The BMW i5 has been ousted in an online video promoting electric mobility, ahead of a public reveal at next week’s Frankfurt motor show.
Posted by the company’s German press site and shared by Carscoops, the clip – which is in German – shows a mystery BMW i sedan towards the end, with a 2019 timestamp – hinting that the production version is due just before the turn of the decade.
Top: BMW i5 patent, Bottom: BMW i8
In terms of its design, it appears the i5 – or whatever it will be called – borrows various styling cues from its i3 and i8 stablemates. Most notably, the front end looks very much like the i8 sports car, with a low and wide face, slim grille and headlights, along with three slits in the bonnet.
The side profile is amore practical than the i8, mixing the overall shape of the futuristic sports car with the high roofline of the smaller i3 hatchback. It appears the floating roof design that extends the rear windows to the tailgate, common to both the i3 and i8, is also set to feature going by the patent renderings.
Top: BMW i5 patent, Bottom: BMW i3
This week BMW announced it would reveal a concept previewing an all-electric four-door vehicle to sit between the i3 and i8. BMW says it plans to have 25 electrified models by 2025, including 12 all-electric offerings.
We already know two of those EVs will be the electric versions of the Mini hatch, due in 2019, and the new-generation BMW X3 – due in 2020. The company says from now on, all full-electric BMW’s will fall under the ‘i’ banner, including the X3 EV. A fully-autonomous electric vehicle, dubbed BMW iNEXT, is also due in 2021.

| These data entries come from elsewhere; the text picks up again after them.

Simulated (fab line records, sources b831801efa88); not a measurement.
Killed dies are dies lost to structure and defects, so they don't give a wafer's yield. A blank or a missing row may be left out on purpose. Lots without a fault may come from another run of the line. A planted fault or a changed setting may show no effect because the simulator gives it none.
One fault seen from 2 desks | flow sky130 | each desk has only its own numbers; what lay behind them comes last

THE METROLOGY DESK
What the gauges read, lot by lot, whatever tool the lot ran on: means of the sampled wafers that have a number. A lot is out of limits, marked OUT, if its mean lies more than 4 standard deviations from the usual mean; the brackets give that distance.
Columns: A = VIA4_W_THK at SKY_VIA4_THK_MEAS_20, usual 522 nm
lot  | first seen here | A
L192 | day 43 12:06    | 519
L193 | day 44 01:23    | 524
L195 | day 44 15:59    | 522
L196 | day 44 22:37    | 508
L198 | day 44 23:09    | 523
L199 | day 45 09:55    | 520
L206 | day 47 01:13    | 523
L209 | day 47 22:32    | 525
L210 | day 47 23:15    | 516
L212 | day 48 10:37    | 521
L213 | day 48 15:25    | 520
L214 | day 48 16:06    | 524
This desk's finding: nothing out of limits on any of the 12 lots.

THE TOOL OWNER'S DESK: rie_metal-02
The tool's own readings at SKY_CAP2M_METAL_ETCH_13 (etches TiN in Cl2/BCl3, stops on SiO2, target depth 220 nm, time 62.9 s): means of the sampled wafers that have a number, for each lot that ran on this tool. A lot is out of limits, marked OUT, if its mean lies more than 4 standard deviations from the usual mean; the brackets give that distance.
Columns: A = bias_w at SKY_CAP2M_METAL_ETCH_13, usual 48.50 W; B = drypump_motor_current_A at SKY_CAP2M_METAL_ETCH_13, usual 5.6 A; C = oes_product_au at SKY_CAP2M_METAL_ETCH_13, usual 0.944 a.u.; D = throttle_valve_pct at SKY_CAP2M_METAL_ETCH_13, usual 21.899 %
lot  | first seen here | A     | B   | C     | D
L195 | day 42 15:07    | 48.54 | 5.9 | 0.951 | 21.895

Above: BMW CEO Harald Krüger with the i5 concept and i3s
The claimed range for the i5 concept has not been detailed yet by the Bavarian manufacturer, though reports have claimed the new EV will be capable of driving between 311 and 435 miles (500-700km) on a single charge – equivalent to most mainstream combustion vehicles.
Should this prove to be true, and achievable with the production version, BMW should have a viable rival to the likes of the Tesla Model S – which currently claims a range between 480 and 632 kilometres depending on variant.